Great Northern, Southern and Thameslink trains cancelled
A rail firm cancelled dozens of trains - hours after its new timetable began.
Govia Thameslink Railway (GTR) rescheduled every service on its Great Northern, Thameslink and Southern franchise as part of an overhaul billed as the biggest in the UK.
It said introducing the new timetable was a "significant logistical challenge" and apologised for "any inconvenience caused" to passengers.
It was unable to confirm how many trains had been cancelled on Sunday.
A GTR spokesman added: "We are introducing the biggest change to rail timetables in a generation and, as we have been informing passengers, we expect some disruption to services in the initial stages.
"This is a significant logistical challenge as we make rolling incremental changes across more than 3,000 daily services."
He added the timetable changes would mean a 13% increase in services across the GTR network.
The RMT and Aslef unions said they understood the disruption was because there were not enough fully-trained drivers.
An RMT spokesman said: "The union is still talking to members about the impact on the new timetable and plans to release further information on Monday."
The Thameslink, Southern and Great Northern rail franchise includes services to Bedford, Luton, Peterborough, King's Lynn, Cambridge, London King's Cross, London Moorgate, Wimbledon and Brighton.
No entire routes were cancelled on Sunday but "occasional trains" were not running, said a spokesman.
Frustrated passengers tweeted to complain about disruption on Great Northern services, with one asking "Any clue as to the reason? No drivers by any chance? Or explain the operational incident please."
The company replied: "Unfortunately we are not privy to this information".
Another stranded passenger wrote: "You've cancelled 5 (FIVE!!!) trains in a ROW between London and Stevenage, what an absolute joke" while another asked: "Surely you have had more than a year to plan your new timetable?"

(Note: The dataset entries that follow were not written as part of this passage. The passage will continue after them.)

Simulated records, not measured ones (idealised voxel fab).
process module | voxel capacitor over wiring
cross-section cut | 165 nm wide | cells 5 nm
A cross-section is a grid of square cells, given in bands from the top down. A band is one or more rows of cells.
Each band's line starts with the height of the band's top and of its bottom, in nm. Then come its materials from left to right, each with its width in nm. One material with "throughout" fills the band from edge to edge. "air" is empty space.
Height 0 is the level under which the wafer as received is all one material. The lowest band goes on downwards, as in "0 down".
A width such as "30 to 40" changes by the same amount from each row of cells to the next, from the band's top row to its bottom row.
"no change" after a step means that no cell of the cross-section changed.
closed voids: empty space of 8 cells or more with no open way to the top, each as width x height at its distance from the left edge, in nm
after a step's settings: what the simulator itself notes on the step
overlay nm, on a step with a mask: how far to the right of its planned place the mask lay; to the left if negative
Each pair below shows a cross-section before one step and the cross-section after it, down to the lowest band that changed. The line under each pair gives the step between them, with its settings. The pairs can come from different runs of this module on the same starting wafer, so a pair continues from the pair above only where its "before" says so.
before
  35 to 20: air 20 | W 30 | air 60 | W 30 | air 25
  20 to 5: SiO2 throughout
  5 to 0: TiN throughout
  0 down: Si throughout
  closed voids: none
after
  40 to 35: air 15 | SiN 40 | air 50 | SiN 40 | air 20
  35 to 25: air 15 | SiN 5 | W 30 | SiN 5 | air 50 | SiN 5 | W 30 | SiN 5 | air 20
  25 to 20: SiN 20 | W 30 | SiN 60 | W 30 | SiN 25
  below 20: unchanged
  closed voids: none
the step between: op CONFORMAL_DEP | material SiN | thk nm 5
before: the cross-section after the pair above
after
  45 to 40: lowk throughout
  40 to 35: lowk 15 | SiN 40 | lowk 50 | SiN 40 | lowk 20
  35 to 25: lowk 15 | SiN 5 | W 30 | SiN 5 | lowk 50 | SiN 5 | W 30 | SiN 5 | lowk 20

From Sunday, every schedule for Thameslink, Southern, Gatwick Express and Great Northern trains has been changed, in an attempt to improve rail efficiency in the South East.
It will mean 400 extra trains a day and new direct services from 80 stations into central London.
But passengers in a number of smaller locations complain they will be served with fewer or slower services.
'Doesn't bode well'
Steve Chambers, from the Campaign For Better Transport, said he was concerned about the disruption seen on Sunday.
"The changes have been brought in on a day when there are usually less passengers and less trains and still there have been problems," he said.
"It doesn't bode well for tomorrow. But the biggest issue altogether will be people turning up to get their usual train and finding it no longer exists.
"The way customers have been informed just has not been good enough."
The RMT also claims passengers with reduced mobility may be left behind if a train is at risk of delay.
GTR said it placed high priority on making its services accessible to all.